No tea party

By | 11th October 2011

“Listen my children and you shall hear
Of the midnight ride of Paul Revere..”

Paul Revere’s ride, as retold in Longfellow’s poem, together with the Boston Tea Party are two of the iconic events leading up to the American War of Independence. On April 18th 1775, Paul Revere set off to ride to Lexington, Massachusetts to warn of the approach of British troops intent on the arrest of Samuel Adams and John Hancock. Sixteen months earlier, in December 1773, the destruction of tea at Boston harbour became a turning point in the struggle for independence of the United States from Britain. Known subsequently as the Boston Tea Party, a group of men had boarded three ships carrying taxed tea to Britain and destroyed the tea by throwing it into the harbour.

These days the Tea Party has other connotations but my reasons for being in Boston this week are professional rather than political.

The Litigation Counsel of America, “is an invitation only trial lawyer honorary society established to reflect the new face of the American bar”. With membership limited to 3,500 Fellows, the society seeks to recognise deserving, experienced and highly qualified American litigation and trial counsel across the whole spectrum of the US bar.

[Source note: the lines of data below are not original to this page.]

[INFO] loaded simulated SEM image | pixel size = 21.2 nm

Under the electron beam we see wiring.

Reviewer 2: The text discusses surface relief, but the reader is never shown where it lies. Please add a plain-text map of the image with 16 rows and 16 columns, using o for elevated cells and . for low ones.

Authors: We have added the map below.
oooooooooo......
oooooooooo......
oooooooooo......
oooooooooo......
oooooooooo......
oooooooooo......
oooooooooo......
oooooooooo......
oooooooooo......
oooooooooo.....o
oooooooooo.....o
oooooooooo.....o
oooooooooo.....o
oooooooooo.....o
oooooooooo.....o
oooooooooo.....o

It is with considerable pleasure that I have been able to accept an invitation to attend their forthcoming conference in Boston MA from October 12th to 14th at the Boston Harbor Hotel.

It will be a very special opportunity to meet, socialise with and learn from some of the most eminent litigation lawyers in America. I look forward to sharing experiences and ideas and enjoying the occasional Clambake.